Research projects
Prof. Silvia Luraghi - Project Lead
The Ancient Greek WordNet is an on-going collaboration between the Center for Hellenic Studies, the University of Exeter, and the University of Pavia, under the joint direction of William Michael Short, Alexander Forte, James Tauber, and Silvia Luraghi to create a comprehensive lexico-semantic database of the Ancient Greek language. It is intended to model Greek's semantic system as fully and accurately as possible, in a form that is machine-interpretable and machine-actionable, and thus suitable to NLP applications of different kinds, especially in the area of natural language understanding.
Adopting methodology from cognitive linguistics, this project also seeks to provide the lexicographical basis for the wider study of metaphor and metonymy across languages. The diachronic orientation of the database begins with the language of Mycenaean and of the Homeric epics, with planned chronological extension into the Classical, Hellenistic, and Roman periods.
This project builds on, and extends, original work carried out by Federico Boschetti, Riccardo Del Gratta and others at the Institute for Computational Linguistics “A. Zampolli”, CNR of Pisa, Italy, as well as by Harry Diakoff, under the auspices of the Alpheios Project, with Chiara Zanchi serving as technical coordinator.
Main researchers of the Pavia Unit:
Silvia Luraghi, Chiara Zanchi
Prof. Silvia Luraghi - Project Lead
The Sanskrit WordNet is an on-going collaboration between the University of Pavia and the University of Exeter, under the joint direction of William Michael Short and Silvia Luraghi to create a comprehensive lexico-semantic database of the Sanskrit language. It is intended to model Sanskrit's semantic system as fully and accurately as possible, in a form that is machine-interpretable and machine-actionable, and thus suitable to NLP applications of different kinds, especially in the area of natural language understanding.
This project builds on, and extends, original work by Oliver Hellwig for the Digital Corpus of Sanskrit, with Erica Biagetti serving as the project's technical coordinator.
Main researchers of the Pavia Unit:
Silvia Luraghi, Erica Biagetti, Lucrezia Carnesale
The informalisation of English language learning through the media:
language input, learning outcomes and sociolinguistic attitudes from an Italian perspective
PRIN - MUR funded national project (2022-2025)
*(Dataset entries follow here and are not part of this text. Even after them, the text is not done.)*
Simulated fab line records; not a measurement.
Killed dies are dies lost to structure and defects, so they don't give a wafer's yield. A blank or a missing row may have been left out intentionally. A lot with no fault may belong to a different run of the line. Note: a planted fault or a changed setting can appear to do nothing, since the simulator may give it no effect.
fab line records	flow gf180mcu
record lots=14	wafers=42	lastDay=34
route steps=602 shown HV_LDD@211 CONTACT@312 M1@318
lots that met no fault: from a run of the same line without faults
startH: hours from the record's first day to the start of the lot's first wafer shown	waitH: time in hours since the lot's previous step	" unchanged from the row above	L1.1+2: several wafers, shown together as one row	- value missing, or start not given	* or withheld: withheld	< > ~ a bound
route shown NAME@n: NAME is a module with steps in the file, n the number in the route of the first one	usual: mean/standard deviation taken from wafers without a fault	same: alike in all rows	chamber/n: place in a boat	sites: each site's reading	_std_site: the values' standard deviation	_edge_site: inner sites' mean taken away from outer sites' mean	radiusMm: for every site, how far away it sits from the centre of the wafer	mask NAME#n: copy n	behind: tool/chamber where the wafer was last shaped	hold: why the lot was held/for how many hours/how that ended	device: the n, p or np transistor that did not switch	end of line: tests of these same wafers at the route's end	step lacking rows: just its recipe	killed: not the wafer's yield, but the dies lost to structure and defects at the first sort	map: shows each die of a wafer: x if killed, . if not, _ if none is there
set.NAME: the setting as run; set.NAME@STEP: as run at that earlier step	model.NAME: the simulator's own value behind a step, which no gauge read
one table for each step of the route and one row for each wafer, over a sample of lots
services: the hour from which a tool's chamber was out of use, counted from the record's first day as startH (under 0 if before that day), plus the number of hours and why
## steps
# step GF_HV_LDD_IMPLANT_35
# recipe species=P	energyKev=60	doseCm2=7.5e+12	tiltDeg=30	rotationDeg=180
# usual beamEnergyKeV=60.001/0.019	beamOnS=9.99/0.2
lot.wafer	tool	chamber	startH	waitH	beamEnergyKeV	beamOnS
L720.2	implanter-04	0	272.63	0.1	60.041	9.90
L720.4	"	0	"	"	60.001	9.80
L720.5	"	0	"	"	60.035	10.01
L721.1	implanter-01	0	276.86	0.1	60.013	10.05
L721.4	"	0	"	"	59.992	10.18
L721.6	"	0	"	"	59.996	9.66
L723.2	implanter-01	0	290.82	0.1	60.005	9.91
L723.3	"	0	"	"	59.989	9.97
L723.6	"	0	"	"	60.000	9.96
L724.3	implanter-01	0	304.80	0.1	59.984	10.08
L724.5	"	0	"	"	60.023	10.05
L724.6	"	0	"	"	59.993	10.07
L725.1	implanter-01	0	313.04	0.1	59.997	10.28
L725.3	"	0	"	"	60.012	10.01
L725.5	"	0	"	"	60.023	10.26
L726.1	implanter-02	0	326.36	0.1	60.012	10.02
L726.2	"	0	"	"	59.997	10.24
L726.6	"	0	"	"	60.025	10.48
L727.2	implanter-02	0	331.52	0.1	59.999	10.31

Prof. Maria Pavesi – Principal Investigator
Owing to contemporary globalisation, multilingualism and media saturation, the availability of
English in traditional and new media has increased at an unprecedented rate. Extensive access to the language outside institutional settings is leading to a growing informalisation of L2 learning and use. No longer restricted to institutional sites, the learning of English as an additional language (L2) emerges naturally from user-initiated extramural engagement with popular media, web technologies and social encounters for non-primarily language learning reasons. Concurrently, the informalisation of L2 learning and use is changing students’ language attitudes toward English. These multifaceted trends have been investigated in many European countries. By contrast, although Italy appears to be experiencing a similar radical change, little research has been carried out on the acquisitional and sociolinguistic impact of media-induced contact with English in this country.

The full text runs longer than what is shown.